If you’ve ever watched a GPU cluster in the wild, you know the dirty secret: all that shiny silicon rarely runs hotter than half its potential. Billions sunk into compute horsepower, and what you get is a Ferrari idling at a red light. That’s the inefficiency Clockwork Systems has been staring at since 2018, back when it was still TickTock Networks. Born out of Stanford research led by Professor Balaji Prabhakar, the team turned clock synchronization into a weapon. Not the kind that destroys, but the kind that exposes waste down to the microsecond and wrings performance out of infrastructure that enterprises already paid for.
September 2025 marks a new tempo. Clockwork just secured $20.6M in Series B funding led by NEA. The investor roll call looks like a Hall of Fame induction: Intel’s Lip-Bu Tan cutting a personal check, ex-Cisco chief John Chambers in the mix, venture veteran Carl Ledbetter, plus e& Capital, AMD, and Broadcom. These aren’t passive bets, they’re validation that FleetIQ’s software-driven fabric is the missing link for AI infrastructure.

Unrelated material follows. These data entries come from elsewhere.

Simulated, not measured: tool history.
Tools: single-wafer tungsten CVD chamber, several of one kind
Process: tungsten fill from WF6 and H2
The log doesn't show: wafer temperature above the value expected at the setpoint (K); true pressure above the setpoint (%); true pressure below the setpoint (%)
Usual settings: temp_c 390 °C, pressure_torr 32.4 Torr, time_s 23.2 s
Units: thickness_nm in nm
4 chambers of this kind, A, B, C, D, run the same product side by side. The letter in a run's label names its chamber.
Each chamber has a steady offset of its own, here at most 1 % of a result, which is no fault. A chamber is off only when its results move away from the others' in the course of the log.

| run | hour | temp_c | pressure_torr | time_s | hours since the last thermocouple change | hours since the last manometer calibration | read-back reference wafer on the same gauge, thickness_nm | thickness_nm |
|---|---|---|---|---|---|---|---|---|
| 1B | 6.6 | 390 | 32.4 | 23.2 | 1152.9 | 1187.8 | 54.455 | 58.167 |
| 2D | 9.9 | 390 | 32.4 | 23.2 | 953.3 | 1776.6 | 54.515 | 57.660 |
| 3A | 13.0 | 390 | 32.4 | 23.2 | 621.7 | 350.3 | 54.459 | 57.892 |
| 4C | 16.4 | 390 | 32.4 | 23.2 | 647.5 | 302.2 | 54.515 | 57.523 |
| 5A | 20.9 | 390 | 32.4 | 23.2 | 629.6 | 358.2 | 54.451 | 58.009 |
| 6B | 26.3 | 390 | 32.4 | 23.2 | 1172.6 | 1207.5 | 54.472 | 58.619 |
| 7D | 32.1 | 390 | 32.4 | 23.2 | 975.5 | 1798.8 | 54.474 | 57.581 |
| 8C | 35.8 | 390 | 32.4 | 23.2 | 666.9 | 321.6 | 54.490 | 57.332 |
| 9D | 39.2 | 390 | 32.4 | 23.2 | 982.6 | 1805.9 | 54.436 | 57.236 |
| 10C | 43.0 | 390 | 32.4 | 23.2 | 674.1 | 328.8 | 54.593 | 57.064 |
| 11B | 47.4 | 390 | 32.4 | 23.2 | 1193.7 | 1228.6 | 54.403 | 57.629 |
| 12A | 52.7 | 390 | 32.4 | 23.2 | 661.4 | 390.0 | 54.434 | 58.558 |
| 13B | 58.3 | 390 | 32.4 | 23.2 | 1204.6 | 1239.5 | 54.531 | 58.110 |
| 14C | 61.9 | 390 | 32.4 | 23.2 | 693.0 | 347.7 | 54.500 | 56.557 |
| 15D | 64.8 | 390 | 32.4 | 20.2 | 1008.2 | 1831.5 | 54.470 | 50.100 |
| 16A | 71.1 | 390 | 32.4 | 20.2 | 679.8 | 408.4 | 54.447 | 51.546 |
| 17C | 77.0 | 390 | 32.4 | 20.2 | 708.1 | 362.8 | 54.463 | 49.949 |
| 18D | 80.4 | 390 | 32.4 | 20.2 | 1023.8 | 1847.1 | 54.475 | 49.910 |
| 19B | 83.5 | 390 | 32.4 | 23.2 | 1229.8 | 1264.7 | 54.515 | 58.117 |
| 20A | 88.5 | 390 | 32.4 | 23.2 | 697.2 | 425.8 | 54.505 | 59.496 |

Co-Founder & CTO Yilong Geng, architect of the Huygens clock synchronization system during his Stanford PhD, has been playing multidimensional chess with distributed systems. Co-Founder & Chief Engineer Deepak Merugu brought battle-tested wisdom from Urban Engines, which Google acquired. Professor Balaji Prabhakar stepped back from day-to-day CEO duties but remains an architect of the vision. Enter new CEO Suresh Vasudevan, whose track record at Nimble Storage and Sysdig proves he knows how to scale without losing control of the narrative.
The numbers don’t lie. 15 proofs of concept in 5 months. Customers like Uber, Wells Fargo, DCAI, Nebius, Nscale, and White Fiber already leaning in. Nadia Carlsten credits FleetIQ with powering the Gefion supercomputer seamlessly while cutting costs and eliminating wasted GPU cycles. That’s not pitch-deck optimism, it’s performance converting into bottom-line reality.
Here’s the move worth studying. Instead of trying to out-hardware NVIDIA, AMD, or Broadcom, Clockwork stayed software-only, hardware-agnostic, compatible with any accelerator, any network, any cloud. That decision quadrupled its valuation since Series A in 2022. In a market obsessed with shiny chips, Clockwork claimed the invisible layer, the sync, the intelligence, the rhythm that lets giants run harder, faster, smarter.
This $20.6M raise isn’t just cash in the bank. It’s a reminder that in AI infrastructure, efficiency isn’t a perk, it’s survival. Every wasted GPU cycle is value evaporated. Clockwork is proving you don’t need to build the hardware to control the beat, you just need to master the clock.